Comment by cpgxiii

3 days ago

The design of WSL(1) makes more sense when you think of its original design goal of being a compatibility layer for Android apps. Android is "a Linux", but it is (1) a relatively unique one, and (2) everything between the Android kernel and Android apps really isolates the application layer from kernel-level details. Given this separation, it makes a lot of sense to leverage the existing NT flexibility and emulate a Linux kernel at the syscall layer. Sure, you'll have to patch some parts of the WSL(1) Android system components, but MS was already going to have to do that to work around Google-only components. In many ways, this route is no more complex than what Blackberry did to run Android apps atop their QNX-based OS.

But once you give up the specialization for Android and want WSL to be a "real Linux" (i.e. behave like a specific Ubuntu/Fedora/etc distribution) now you no longer can get away with being Linux-like, you have to be Linux (i.e. you need the syscall layer to directly mirror all kernel development and features). It's actually fairly impressive how much worked with WSL(1) given how different the internals were, but you didn't have to go that far to find tools/services/etc that just wouldn't work.
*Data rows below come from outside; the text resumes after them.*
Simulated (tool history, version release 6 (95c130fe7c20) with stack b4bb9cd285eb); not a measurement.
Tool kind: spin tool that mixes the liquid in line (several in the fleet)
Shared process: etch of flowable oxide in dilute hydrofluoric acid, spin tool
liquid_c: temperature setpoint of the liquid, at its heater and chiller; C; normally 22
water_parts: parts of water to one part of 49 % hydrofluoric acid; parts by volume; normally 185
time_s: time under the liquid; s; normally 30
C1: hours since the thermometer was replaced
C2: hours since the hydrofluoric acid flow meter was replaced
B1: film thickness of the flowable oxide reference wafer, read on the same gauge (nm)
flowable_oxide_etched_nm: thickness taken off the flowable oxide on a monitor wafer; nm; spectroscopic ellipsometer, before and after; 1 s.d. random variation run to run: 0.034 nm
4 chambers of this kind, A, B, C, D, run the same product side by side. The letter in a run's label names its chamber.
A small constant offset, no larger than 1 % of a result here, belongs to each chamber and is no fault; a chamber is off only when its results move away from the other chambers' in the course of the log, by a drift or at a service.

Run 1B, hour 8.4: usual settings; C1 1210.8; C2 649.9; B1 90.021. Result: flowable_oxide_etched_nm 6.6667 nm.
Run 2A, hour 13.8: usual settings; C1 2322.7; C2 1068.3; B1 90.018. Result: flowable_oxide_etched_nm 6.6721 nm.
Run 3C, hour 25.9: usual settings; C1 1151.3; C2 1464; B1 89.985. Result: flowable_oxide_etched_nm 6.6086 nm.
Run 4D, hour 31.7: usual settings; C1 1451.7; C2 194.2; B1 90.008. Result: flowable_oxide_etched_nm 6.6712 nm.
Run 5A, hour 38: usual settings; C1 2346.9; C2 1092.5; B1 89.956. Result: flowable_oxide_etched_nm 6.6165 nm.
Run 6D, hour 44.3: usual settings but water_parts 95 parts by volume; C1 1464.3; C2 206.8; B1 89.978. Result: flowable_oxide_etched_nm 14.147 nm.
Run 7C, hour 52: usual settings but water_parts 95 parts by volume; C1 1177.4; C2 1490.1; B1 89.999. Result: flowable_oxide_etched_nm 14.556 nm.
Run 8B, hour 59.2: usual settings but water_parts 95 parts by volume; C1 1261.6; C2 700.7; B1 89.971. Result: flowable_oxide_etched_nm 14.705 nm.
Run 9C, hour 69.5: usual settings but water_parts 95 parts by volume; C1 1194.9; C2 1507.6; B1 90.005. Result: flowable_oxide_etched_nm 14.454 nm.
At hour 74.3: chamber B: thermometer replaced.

Instead, once you consider how long MS had been working on Hyper-V, and how interested they are in using it to apply additional security boundaries/isolation (e.g. VBS) within what outwardly appears to be a single Windows OS instance to the user, it makes a lot of sense to leverage that same approach to just run a real Linux kernel atop Hyper-V. In that world, you no longer have to match Linux kernel development, you just need to develop/maintain the kernel drivers used to interact with Hyper-V - and MS already had a lot of experience and need to do that given how much of Azure is running Linux VMs.

Full VMs make much more sense indeed, because they allow you to run fundamentally different OS while still keeping the host mostly the same. And they basically show that with the FreeBSD addition.

The syscall way is just a form of emulation that you have to contain and it becomes a pain to keep up to date. VMs will use more ressource but at least they are disposable and only require a good virtualization layer on the host.

Funnily enough, with time, Microsoft might be able to run all the OSs inside their own OS. Of course, that won't happen for something like macOS but that would be hilarious.

IO on many little files is dramatically faster in Linux on ext4 vs Windows thanks to NTFS' journaling overhead. So if you're doing development, you really want to do it inside wsl2.

  • I think it's more complicated just than NTFS's design.

    In my original comment I said that the difference is the Linux VFS for a reason. The slow part in NT is when you go from a filename to a handle. Doing things like caching lookups by name is, IIRC, the responsibility of the individual drivers. Linux does better at this by having a heavily optimized layer sitting between the filesystem driver and the caller. Doing tons of open(2)s is faster on Linux because of the overall kernel design.

  • Journaling isn't the issue, small files go into the $MFT which is the fast-path. The issue is the file system filter overhead.